Haifaa Al-Mansour (R) on set during the filming of ‘Unidentified.’ (Supplied)

Nawal does have at least one supporter: her boss and mentor Majid, played by Shafi Alharthi. Again, Al-Mansour’s experience was similar. “I was fortunate to have people who may not have fully understood my perspective at first, but who chose to listen and stand beside me. Those allies matter enormously,” she says. “Majid is not perfect; he hesitates, he is shaped by the same system as everyone else. But his willingness to support Nawal, even quietly, reflects the kind of allyship that can make real change possible.” 

The chemistry between the two actors is a crucial part of the movie. Both appeared in Al-Mansour’s previous feature, 2019’s “The Perfect Candidate,” and the director says that she wrote “Unidentified” with the two of them in mind and “designed the characters around them.”  

She explains: “I didn’t want Nawal to feel like a symbol; she needed to feel human. Mila has an incredible ability to communicate inner conflict with restraint. She doesn’t overplay emotion — you see it in her eyes, in her stillness. She brought vulnerability and strength in equal measure. And Shafi is such a big teddy bear, I knew that he would be sympathetic as a mentor figure, and not too intimidating or rough. Their connection is subtle, based on respect rather than romance, and that was important. Shafi brings warmth and intelligence to Majid. He makes the character believable as someone who is evolving, not suddenly enlightened. That dynamic supports the emotional core of the film.” 

Mila Al-Zahrani as Nawal in ‘Unidentified.’ (Supplied)
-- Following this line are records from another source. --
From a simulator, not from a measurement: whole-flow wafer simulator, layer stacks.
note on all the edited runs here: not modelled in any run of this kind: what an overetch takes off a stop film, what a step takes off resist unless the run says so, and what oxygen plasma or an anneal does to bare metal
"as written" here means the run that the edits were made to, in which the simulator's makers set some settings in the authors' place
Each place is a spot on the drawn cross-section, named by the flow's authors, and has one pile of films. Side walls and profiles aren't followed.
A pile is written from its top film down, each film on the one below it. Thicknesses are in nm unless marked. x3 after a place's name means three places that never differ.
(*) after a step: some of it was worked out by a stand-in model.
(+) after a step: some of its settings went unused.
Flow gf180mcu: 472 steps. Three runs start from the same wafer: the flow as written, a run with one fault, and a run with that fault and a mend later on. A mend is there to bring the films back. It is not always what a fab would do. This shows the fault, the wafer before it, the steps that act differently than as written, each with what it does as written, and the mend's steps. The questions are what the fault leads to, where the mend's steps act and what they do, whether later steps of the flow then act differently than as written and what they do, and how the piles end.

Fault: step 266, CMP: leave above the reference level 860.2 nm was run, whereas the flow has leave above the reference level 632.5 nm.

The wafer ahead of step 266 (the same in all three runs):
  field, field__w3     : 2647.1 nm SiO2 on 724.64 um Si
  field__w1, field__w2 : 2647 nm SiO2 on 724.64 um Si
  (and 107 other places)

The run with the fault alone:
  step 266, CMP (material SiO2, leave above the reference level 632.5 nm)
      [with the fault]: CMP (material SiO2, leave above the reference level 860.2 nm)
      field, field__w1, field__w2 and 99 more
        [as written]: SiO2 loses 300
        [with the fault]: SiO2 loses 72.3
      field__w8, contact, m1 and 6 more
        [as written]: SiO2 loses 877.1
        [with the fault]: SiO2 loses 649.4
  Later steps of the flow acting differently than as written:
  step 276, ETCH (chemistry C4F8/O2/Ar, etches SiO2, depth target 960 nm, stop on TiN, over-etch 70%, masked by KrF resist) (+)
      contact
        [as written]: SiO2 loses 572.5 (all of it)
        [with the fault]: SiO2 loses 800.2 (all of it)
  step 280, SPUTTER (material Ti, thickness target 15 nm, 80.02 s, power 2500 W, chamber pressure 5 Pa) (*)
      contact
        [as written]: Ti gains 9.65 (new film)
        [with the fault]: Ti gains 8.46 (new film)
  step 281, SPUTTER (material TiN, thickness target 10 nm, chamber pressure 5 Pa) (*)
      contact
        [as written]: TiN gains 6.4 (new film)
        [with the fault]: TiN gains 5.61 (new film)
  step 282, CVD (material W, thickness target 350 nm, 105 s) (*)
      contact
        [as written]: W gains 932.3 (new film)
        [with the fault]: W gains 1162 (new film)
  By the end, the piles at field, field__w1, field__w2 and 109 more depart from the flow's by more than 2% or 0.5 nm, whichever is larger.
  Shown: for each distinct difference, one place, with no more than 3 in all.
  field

As she suggested earlier, Al-Mansour was not looking just to create a “whodunnit,” but to use the crime as a way of exploring social and cultural issues. Throughout the film, several of the young female characters express dissatisfaction with gender roles and societal expectations.  

“These conversations are happening more openly now (in the Kingdom), especially among younger women,” says Al-Mansour. “There is ambition, impatience, hope, and frustration all existing at the same time. That is what happens during periods of rapid change like the kind we are seeing now. And that is very healthy!  

“As a Saudi filmmaker, I’m really excited to add to the discussion on these subjects, and I believe it is important to reflect lived-reality honestly. Cinema has a responsibility not just to celebrate progress, but also to ask what still hurts, what still needs work. For me, storytelling is a way to participate in that conversation, not to give answers but to create space for dialogue,” she continues. “My main goal with this film was to challenge the audience, to present problems that seem to have ‘tidy’ solutions, and then present additional information that throws everything into question.” 

What she hopes “Unidentified” will achieve, she says, is to make audiences think about “the cost of silence — and the courage it takes to name what others would rather ignore” and to “question the root causes of these issues, and look beyond the expected conclusion to the difficult questions beyond.” 

She concludes: “If the film encourages empathy, conversation, and a willingness to look closer at what we choose not to see, then it has done its job.”